Cornbury bore down heavily as well on the Reformed Church, despite decades of collusion by its dominies. Claiming the authority to do so under the Ministry Act, he began to fill vacant Reformed pulpits with Anglicans—a tactic, he said, that in conjunction with English-language schooling was the best way to “make this Colony an English Colony, which I am afraid will not easily be done without it.” Under his aegis, Anglicans also took over Dutch Reform missions to the Indians, and when they began to distribute Dutch-language editions of the Anglican Book of Common Prayer—suggesting that Netherlanders were also fit objects for proselytizing—the dominies abandoned their collaborationist policy and went over into opposition.

Only a few years after he arrived in New York, Cornbury was tangled in sheets of trouble. Stories began circulating on both sides of the Atlantic about his eccentric, outlandish personal behavior. On one memorable occasion he allegedly scattered the patrons of the King’s Arms by riding his horse through the front door and up to the bar. It was charged, too, that he made a habit of addressing the Assembly and strolling the fort’s parapets in female attire. “His dressing himself in womens Cloths Commonly [every] morning is so unaccountable that if hundred[s] of Spectators didn’t dayly see him, it would be incredible,” said Robert Livingston (who in fact never actually witnessed such a scene himself and was only spreading rumors). Cornbury was a casual chiseler, on top of everything else, and soon had city merchants clamoring for him to pay off better than ten thousand pounds’ worth of bills and promissory notes. Lady Cornbury was accused of swiping clothes and jewels from the town’s best-dressed women; the sound of her carriage at the door, people said, was a warning to hide anything of value.

In 1708, when the Whigs won a crushing majority in Parliament, Cornbury’s enemies, rallied by Lewis Morris, persuaded the government to remove him from office. Stephen De Lancey and assorted other creditors immediately had him thrown into debtor’s prison. “A Porter in the streets of London is a happier man than a Governor in America,” Cornbury wailed. He got out only when the timely death of his father made him the third earl of Clarendon, rendering him immune from prosecution. No one shed a tear when he left New York later that same year, except perhaps those unlucky townsfolk who were still trying to collect the money he owed them.

POLITICAL INTERESTS

Cornbury hadn’t yet taken up his post in New York when, in 1702, Parliament renewed the war with France, this time to prevent the grandson of Louis XIV from inheriting the Spanish empire. The War of the Spanish Succession—“Queen Anne’s War” in America—soon blossomed into a kind of national crusade for the great Whig traders and financiers of London, who fattened their purses on military contracts, loans, and colonial commerce.

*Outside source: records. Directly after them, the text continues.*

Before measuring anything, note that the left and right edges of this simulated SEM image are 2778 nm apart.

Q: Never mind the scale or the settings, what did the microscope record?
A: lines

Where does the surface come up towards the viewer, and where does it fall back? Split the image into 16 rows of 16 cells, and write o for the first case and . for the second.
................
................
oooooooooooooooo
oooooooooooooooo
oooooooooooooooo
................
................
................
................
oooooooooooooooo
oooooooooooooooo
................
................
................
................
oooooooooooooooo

In New York, on the other hand, city merchants suddenly found themselves up against a Spanish embargo on their exports to the West Indies and mounting losses to enemy privateers. In the first two years of the war alone the French captured nearly thirty New York vessels, about one-fourth of those that worked out of the port. The economy nosedived. “Their Trade is in effect quite gon,” said a contemporary report; “the produce of the Country is of little or noe value, nor is there any markett for it any where.” Local shipyards eventually did some business replacing vessels taken by the enemy; some merchants traded illegally with the French West Indies; and privateering helped cushion the losses. Between 1703 and 1712, New York privateers returned with more than fifty prizes worth as much as sixty thousand pounds, but this was a trifling sum compared to the wages of piracy a decade earlier, and it cost the lives of nearly three hundred seamen, almost half the colony’s total.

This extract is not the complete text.